It’s a sacred undertaking that requires constant meditation and witness, an eye and a heart for details seen and unseen, and the compassion to document what we observe with precision and humility. It’s profane too. It demands we enter the toilet of the human heart and sit in our own filth. It necessitates stripping ourselves, slashing ourselves open, and then parading and broadcasting the wounds that gape and whisper unspeakable things, which, of course, requires ego.
Writing requires the yearn and the fight to be seen and heard in perpetuity, and so it needs to be able pass through the fire. It cannot bow to the vicissitudes of political whim, cultural norms, or prevailing powers, yet it must be vigilant enough to reflect on how these impact the human experience through whatever device or genre the writer is gifted to employ. Which means the writer must be at once emotionally available, insensitive enough to prod, pick, ply, pry, and laugh, and militant about being both.
If love is the underpinning of empathy and service, the instinct that aspires to equal justice even at the cost of one’s own advantage, the passion that penetrates hierarchy and division (and initiates this penetration), the primal motive that channels the Supernatural, then truth is the writer’s expression of love to and for the current and future reader. Truth is all a writer can leave to posterity. Truth is the only way forward.
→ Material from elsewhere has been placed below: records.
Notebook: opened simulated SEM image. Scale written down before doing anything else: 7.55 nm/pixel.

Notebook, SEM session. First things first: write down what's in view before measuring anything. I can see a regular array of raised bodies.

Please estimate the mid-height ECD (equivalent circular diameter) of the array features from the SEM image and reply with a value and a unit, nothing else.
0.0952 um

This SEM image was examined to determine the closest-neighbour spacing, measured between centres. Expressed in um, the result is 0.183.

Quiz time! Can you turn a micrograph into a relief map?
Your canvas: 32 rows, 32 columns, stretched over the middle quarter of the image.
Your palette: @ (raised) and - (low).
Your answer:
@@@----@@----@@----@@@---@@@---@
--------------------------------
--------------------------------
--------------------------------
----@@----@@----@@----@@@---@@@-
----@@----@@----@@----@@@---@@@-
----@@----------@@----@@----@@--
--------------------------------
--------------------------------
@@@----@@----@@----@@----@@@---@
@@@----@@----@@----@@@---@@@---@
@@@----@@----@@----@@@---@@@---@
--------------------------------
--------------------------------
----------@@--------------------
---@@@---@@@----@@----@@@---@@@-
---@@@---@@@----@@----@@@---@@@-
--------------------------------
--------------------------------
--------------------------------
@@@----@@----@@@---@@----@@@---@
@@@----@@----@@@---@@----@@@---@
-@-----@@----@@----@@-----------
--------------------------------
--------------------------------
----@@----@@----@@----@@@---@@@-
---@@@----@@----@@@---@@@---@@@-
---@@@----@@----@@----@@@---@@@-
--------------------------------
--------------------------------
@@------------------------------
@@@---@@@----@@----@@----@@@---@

But if truth is the actual state of a matter, conformity with a verified or indisputable fact, proposition or principal, an obvious or accepted fact or platitude, an agreed upon standard; if truth is reality, actuality, fidelity, or constancy, is it, in fact, disputable? How can we know the actual state of a matter when it is impossible to know all of the facts of a situation or scenario? How can we trust or accept as indisputable that which is often verified by adulterated agenda and/or vastly different experiences of reality? How do we agree upon a standard, when the standard is often set by some at the expense of others? If we can’t always agree, can we accept that there are multiple truths, some of which compete with and deny the other truths, even truths we may hold as self-evident; or must we concede to one truth for convenience, as a sort of truce?
The writer’s attempt to answer these questions, for herself and through her work, requires love. That is, patience devoid of arrogance, commitment to resisting insisting on his/her own way, and the rest. This is the struggle. This is the revolution.